I'm still learning about uploading photos. On the left is a typical of a stretch of Sandhills range, below it a shot of the Niobrara, just a mile or so from where I'll be staying. The contrast between the two is really quite astonishing. From above the river what you see, extending for mile after mile is... grass, grass and sky. Drop down a hundred feet, perhaps two, to the river and you're in a different world. I'll post more pictures later.

It’s now 23 days until my departure, and I have started packing.

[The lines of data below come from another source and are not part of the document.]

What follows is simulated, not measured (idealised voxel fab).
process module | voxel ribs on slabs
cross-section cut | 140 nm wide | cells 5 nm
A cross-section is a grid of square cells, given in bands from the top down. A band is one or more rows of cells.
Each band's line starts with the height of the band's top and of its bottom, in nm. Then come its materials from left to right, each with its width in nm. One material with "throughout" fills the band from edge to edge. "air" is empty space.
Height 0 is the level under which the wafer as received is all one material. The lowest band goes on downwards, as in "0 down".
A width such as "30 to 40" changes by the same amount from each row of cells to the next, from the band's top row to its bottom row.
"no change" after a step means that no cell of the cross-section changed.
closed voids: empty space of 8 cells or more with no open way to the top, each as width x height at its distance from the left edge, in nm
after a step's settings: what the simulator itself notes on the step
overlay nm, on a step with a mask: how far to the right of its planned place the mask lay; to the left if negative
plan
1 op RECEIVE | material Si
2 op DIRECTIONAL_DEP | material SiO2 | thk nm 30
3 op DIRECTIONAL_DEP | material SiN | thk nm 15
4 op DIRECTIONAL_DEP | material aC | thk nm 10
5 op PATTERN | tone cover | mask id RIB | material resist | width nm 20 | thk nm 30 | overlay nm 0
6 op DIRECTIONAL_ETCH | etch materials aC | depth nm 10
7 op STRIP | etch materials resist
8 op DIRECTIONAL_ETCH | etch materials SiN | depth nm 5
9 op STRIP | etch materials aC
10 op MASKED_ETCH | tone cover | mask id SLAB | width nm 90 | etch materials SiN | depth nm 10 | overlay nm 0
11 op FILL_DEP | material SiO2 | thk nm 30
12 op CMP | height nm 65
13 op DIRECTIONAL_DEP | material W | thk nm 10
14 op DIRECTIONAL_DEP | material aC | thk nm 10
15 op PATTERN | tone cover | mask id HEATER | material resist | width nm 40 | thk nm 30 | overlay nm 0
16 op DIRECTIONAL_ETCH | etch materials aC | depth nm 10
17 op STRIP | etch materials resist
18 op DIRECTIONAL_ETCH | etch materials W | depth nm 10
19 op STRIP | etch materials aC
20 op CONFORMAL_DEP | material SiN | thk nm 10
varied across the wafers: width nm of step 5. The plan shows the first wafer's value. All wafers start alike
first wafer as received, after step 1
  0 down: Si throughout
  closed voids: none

I’m fairly well used to preparing for a western trip. As I said before, I think this is my fifteenth. I usually take very little in the way clothing, which I pack in a medium sized suitcase along with any books, maps and papers, and plenty of foul-weather gear. I take a full set of camping equipment: tent, sleeping bag, stove, axe, mug and spoon, water containers, my collapsible three-legged stool and a soft, black, satiny pillow from Black’s. These I put in a general purpose hiker’s back-pack. Then I add a few odds and ends such as rope, water purifiers, my handy little flint and steel, a plastic tub with a bit of birch-bark or resin in it, and a few matches. I have a mild obsession with lighting fires with a flint, and a sense of failure every time I use matches. But then I’ve always been fascinated by fire. One day, when I’m running out of things to write about, I dare say I’ll relay a few stories from my mis-spent youth.

I used to pack a nifty little Mora knife, a present from a Swedish friend which accompanied me on hikes and bike-rides for thirty years. On my carborundum block I could work up a razor-sharp edge which would keep for weeks. Then one day a couple of years ago as I boarded a train to Paris, the Eurostar security people declared its four-inch blade illegal and confiscated it. I’ll buy something in a hardware store when I fly into Rapid City. Americans are perhaps too laid-back about knives - you can buy some huge ugly things in the shops over there - but we Brits surely veer the other way, towards neuroticism. What do the authorities think a sixty-year-old writer is going to do with a knife, other than cut a little kindling, slice his way through the odd steak - and defend himself against thieving security guards.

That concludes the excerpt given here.